Making a giant batch of salad that lasts all week always sounds like a great idea.
But in reality, keeping salads in the fridge for that long can lead to soggy, mushy mouthfuls.
As lovers of a Sunday Cook-Up, we’ve experimented with how to keep a salad fresh for ages – and these are the best tips we’ve come up with.
1. Add the greens before you eat.
Soft greens like spinach, lettuce and watercress should be added right before you eat. Can you still prep all the other ingredients beforehand and enjoy crisp results. This salad can be prepped in just five minutes!
2. Keep everything dry.
Don’t leave your salad to marinate in dressing. Make it separately to swirl over salads as required, or simply shake up a simple dressing minutes beforehand (like this one that’s just two ingredients).
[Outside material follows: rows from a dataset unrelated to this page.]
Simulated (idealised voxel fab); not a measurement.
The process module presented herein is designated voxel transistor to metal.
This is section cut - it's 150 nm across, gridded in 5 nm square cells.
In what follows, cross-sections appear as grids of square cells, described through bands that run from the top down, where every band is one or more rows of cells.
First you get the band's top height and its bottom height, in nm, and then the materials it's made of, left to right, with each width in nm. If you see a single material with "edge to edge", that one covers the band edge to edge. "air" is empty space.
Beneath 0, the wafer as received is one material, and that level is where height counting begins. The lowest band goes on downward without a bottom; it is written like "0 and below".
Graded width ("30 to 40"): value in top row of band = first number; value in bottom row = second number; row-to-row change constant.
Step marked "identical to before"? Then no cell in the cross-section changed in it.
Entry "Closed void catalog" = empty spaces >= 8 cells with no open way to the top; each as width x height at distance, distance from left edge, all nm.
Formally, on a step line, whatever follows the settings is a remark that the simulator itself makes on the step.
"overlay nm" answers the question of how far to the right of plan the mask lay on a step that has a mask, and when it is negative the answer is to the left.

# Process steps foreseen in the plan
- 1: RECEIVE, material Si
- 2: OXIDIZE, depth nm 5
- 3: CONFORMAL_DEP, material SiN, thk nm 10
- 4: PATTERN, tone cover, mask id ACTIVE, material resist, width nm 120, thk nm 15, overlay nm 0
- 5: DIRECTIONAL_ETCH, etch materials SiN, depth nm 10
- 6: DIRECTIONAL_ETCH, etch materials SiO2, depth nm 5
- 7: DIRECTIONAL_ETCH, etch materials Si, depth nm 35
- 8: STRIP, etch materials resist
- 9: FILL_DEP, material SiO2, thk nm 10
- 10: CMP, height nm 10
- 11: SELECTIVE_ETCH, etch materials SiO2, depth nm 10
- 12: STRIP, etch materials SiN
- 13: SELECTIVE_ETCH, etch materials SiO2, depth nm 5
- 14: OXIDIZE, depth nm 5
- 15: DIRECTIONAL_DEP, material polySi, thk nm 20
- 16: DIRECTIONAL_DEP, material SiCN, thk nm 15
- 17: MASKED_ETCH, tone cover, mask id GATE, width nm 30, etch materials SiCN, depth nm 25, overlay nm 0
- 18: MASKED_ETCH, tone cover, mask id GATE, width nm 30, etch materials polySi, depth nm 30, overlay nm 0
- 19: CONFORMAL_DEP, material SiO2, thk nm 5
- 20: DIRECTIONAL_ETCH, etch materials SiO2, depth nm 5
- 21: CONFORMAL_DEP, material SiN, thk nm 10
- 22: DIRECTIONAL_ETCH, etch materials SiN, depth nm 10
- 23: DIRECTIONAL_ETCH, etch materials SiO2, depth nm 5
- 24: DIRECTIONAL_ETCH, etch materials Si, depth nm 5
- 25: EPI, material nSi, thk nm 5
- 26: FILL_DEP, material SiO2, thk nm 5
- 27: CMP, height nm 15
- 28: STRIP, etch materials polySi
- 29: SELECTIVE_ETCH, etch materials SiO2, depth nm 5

3. Play with different greens.
Put the baby spinach leaves down. Salad greens that are a bit more hardy include kale, radicchio and any green vegetable like broccoli or beans. They’ll fill you up more and give your salads interest, too.
5-Minute Fig, Radicchio + Blue Cheese Salad
4. Separate the warm and cold ingredients.
Oh, so you want to leave freshly cooked chicken to cool down on a bed of lettuce? Food poisoning alert!
Instead, always keep your warm ingredients (meat, roasted vegetables) in a separate container. This also will make them a lot easier to reheat if warm salads are your jam.
5. Don’t be afraid of soggy lettuce.
Softened veggies can be easier for our bodies to digest, says our food and recipes manager and nutritionist, Meg. So, unless you have a serious aversion, slightly wilted salad is fine to eat!
Just make sure the leaves aren’t slimy, smelly or weird tasting (best not to leave salad greens in the fridge more than a couple of days).